Portugal

Portuguese PM announces fresh cuts in education and health

Passos Coelho regrets top court ruling against legality of axing workers’ benefits Conservative against raising taxes further

Portugal's Prime Minister Pedro Passos Coelho addresses the nation from his official residence at São Bento palace in Lisbon.
Portugal's Prime Minister Pedro Passos Coelho addresses the nation from his official residence at São Bento palace in Lisbon.MARIO CRUZ (EFE)

Portuguese Prime Minister Pedro Passos Coelho said Sunday that deeper cuts will have to be made in health, education, social security and at state-owned companies to make up for the 1.35 billion euros in previous reductions that the country’s Constitutional Court threw out last week.

In a nearly 15-minute televised address, Passos Coelho said he did not agree with Friday’s ruling but would respect it.

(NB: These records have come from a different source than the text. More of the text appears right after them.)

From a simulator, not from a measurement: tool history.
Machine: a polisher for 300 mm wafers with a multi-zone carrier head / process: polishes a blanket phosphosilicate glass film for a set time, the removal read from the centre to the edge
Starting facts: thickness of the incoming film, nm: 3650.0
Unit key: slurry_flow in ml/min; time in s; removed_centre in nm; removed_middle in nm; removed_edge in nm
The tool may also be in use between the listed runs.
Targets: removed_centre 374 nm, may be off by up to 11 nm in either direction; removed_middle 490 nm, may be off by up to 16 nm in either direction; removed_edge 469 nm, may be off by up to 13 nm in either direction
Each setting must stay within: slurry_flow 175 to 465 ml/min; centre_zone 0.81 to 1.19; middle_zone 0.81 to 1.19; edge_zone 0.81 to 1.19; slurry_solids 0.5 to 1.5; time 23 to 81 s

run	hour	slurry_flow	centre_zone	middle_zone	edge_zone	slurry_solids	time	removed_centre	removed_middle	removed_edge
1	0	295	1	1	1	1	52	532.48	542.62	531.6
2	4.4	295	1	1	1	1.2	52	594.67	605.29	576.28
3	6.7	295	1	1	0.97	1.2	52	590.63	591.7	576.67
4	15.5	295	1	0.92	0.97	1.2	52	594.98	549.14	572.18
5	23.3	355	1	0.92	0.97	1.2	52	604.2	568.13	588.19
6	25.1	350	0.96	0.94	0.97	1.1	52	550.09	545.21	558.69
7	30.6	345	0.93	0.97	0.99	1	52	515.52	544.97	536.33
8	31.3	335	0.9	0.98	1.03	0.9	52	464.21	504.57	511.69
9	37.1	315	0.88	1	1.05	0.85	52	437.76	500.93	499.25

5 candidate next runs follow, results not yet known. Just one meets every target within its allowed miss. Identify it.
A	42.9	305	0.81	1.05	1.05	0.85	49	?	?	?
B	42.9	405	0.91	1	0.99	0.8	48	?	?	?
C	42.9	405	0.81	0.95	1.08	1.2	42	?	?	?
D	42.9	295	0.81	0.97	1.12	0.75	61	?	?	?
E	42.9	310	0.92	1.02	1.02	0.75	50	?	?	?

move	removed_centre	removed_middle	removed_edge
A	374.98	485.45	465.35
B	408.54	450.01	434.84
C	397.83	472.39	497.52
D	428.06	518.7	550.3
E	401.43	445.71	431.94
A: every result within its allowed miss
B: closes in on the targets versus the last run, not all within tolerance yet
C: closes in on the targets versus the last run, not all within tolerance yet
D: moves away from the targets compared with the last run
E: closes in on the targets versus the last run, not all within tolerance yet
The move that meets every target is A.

A 13-judge panel ruled that the budgetary measures which comprised cutting holiday pay for government workers and retirees, as well as reductions in unemployment and pay during sick leave, were unconstitutional as they placed an unfair extent of the austerity burden on certain sectors of society.

“The financial emergency situation is not over,” the conservative leader said, stressing that it would not mean higher taxes.

Passos Coelho convened an emergency session of his Cabinet on Saturday to discuss the ruling. The government has said that it will respect the court’s decision while Portuguese President Aníbal Cavaco Silva reaffirmed his support for Passos Coelho’s conservative government to continue in office.

António José Seguro, the head of the opposition Socialist Party (PS), said it was time to call for new elections.

"At this time, I do not want to create more situations for the Portuguese people. However, this government is a factor of instability in our country; it created a political crisis while knowing from the start that at least two of its budget standards would be considered unconstitutional because they systematically violate the principle of equality. And this has augmented the political crisis," Seguro was quoted by the Lisbon daily Público as saying.